Wilmington, NY 12997 planting calendar
- USDA zone
- 4b−25 to −20 °F
- Last frost
- May 27avg, 32°F
- First frost
- Sep 22avg, 32°F
- Growing season
- 118days
Wilmington, New York is in USDA plant hardiness zone 4b. Its average last spring frost is around May 27 and the first fall frost around September 22, giving a growing season of about 118 days (NOAA 1991–2020 normals, 32°F, median). Start tender crops like tomatoes and peppers indoors weeks before the last frost and set them out afterward; sow hardy crops such as peas, spinach, and lettuce before it. The planner below turns those frost dates into a printable per-crop planting calendar.
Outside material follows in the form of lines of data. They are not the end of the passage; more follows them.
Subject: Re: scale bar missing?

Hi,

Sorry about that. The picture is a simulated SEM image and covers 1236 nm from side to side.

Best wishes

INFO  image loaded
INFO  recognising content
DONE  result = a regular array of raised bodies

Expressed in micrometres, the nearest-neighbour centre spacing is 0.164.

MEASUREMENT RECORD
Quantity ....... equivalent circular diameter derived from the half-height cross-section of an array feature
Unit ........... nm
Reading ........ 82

Wilmington planting calendar
Each crop's windows are counted from Wilmington's average frost dates. hatched = start seeds indoors, solid green = plant out, teal = a fall sowing, and the terracotta dot marks the estimated first harvest. Ranges are extension-guide planning guidance, not guarantees.
- Start indoors
- Plant out
- Fall sowing
- First harvest
| Crop | Frost tolerance | Start indoors | Plant out | First harvest | Fall planting |
|---|---|---|---|---|---|
| Tomato | Tender | Apr 1 – Apr 15 | Jun 3 – Jun 10 | Aug 2 – Aug 22 | — |
| Pepper | Very tender | Mar 18 – Apr 1 | Jun 10 – Jun 17 | Aug 9 – Sep 8 | — |
| Cucumber | Tender | Apr 29 – May 6 | Jun 3 – Jun 10 | Jul 23 – Aug 12 | — |
| Summer squash / zucchini | Tender | — | Jun 3 – Jun 10 | Jul 18 – Aug 2 | — |
| Bush bean | Tender | — | Jun 3 – Jun 10 | Jul 23 – Aug 2 | Jul 24 – Aug 3 |
| Sweet corn | Tender | — | May 27 – Jun 10 | Jul 26 – Aug 25 | — |
| Basil | Very tender | Apr 15 – Apr 29 | Jun 3 – Jun 10 | Jul 3 – Jul 18 | — |
| Lettuce | Half-hardy | Apr 15 – Apr 29 | Apr 29 – May 13 | Jun 13 – Jun 28 | Jul 10 – Jul 25 |
| Pea | Hardy | — | Apr 15 – Apr 29 | Jun 9 – Jun 24 | Jun 30 – Jul 15 |
| Spinach | Hardy | — | Apr 15 – Apr 29 | May 25 – Jun 4 | Jul 20 – Jul 30 |
| Carrot | Half-hardy | — | May 6 – May 13 | Jul 5 – Jul 25 | Jun 20 – Jul 10 |
| Broccoli | Half-hardy | Apr 1 – Apr 15 | Apr 29 – May 13 | Jun 23 – Jul 13 | Jun 25 – Jul 15 |
Data: NOAA NCEI U.S. Climate Normals 1991–2020 (public domain) and USDA Plant Hardiness Zone Map 2023. Planting windows synthesized from U.S. Cooperative Extension guides.
Frost & freeze dates
From NOAA's 1991–2020 Climate Normals at station USC00304555. The median (p50) is the average date; the 90%-safe column is the date the freeze has passed in about 9 years out of 10 (p10 for spring, p90 for fall) — the conservative date to plant after or harvest before.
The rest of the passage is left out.